The Easter Lily represents Christ’s resurrection, a new season in Christianity and rebirth.  In a way, sharing this poem about lilies on our blog this Easter, we give Lena a chance to reach and inspire more people.

Lena was a self-taught poet, who lived her entire life on a farm in Indiana.  Her works were published in her community and statewide.  Her favorite American poets were Mary Oliver and William Stafford.    She had a love for nature and found joy in music.  Many who loved her shared that she created beauty in everything she put her hands and heart to.  And even a when she was facing difficult times, she always looked at life with great hope.

Another thought from the poet:

“There are no detours on a spiritual journey.”  Lena Coapstick

2 responses to “Consider the Lilies”

  1. This poem has significance for those who will ponder and reflect on its meaning. Lena’s words will travel now reaching and touching others in a blog, an accessible and modern way. Her insightful thoughts are a gift to readers who seek inspiration and hope for courage on their path. I love this poem.

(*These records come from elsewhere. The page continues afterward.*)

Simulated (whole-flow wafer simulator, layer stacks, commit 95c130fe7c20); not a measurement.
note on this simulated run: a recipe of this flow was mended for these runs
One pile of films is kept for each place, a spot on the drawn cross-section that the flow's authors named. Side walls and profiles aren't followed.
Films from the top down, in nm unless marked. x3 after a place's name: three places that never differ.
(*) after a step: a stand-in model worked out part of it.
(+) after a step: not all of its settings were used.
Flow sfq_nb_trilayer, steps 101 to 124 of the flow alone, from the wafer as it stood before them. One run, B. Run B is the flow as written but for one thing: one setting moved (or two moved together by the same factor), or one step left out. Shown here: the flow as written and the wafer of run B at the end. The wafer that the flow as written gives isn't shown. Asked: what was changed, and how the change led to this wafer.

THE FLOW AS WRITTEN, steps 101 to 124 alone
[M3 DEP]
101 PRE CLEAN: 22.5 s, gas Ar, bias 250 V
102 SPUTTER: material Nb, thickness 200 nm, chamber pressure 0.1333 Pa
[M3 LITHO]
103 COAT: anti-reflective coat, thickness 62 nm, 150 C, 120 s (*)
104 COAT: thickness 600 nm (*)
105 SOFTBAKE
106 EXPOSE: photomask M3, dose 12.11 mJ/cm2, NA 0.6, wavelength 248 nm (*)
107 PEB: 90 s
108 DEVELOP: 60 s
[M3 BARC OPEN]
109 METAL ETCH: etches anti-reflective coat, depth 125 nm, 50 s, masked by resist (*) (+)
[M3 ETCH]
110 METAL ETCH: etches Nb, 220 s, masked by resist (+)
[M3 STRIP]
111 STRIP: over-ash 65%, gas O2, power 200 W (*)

    • There were tears in my eyes as I read this poem – those lilies that toil not, neither do they spin, yet are arrayed in beauty as they raise their faces to Creator God. Thank you for the expressed faith of the author that breaths hope even in a darker time. Thank you for sharing this poem with us – the readers – who turn to “marblewomen” for words of encouragement, light and Easter hope, alive in us day by day.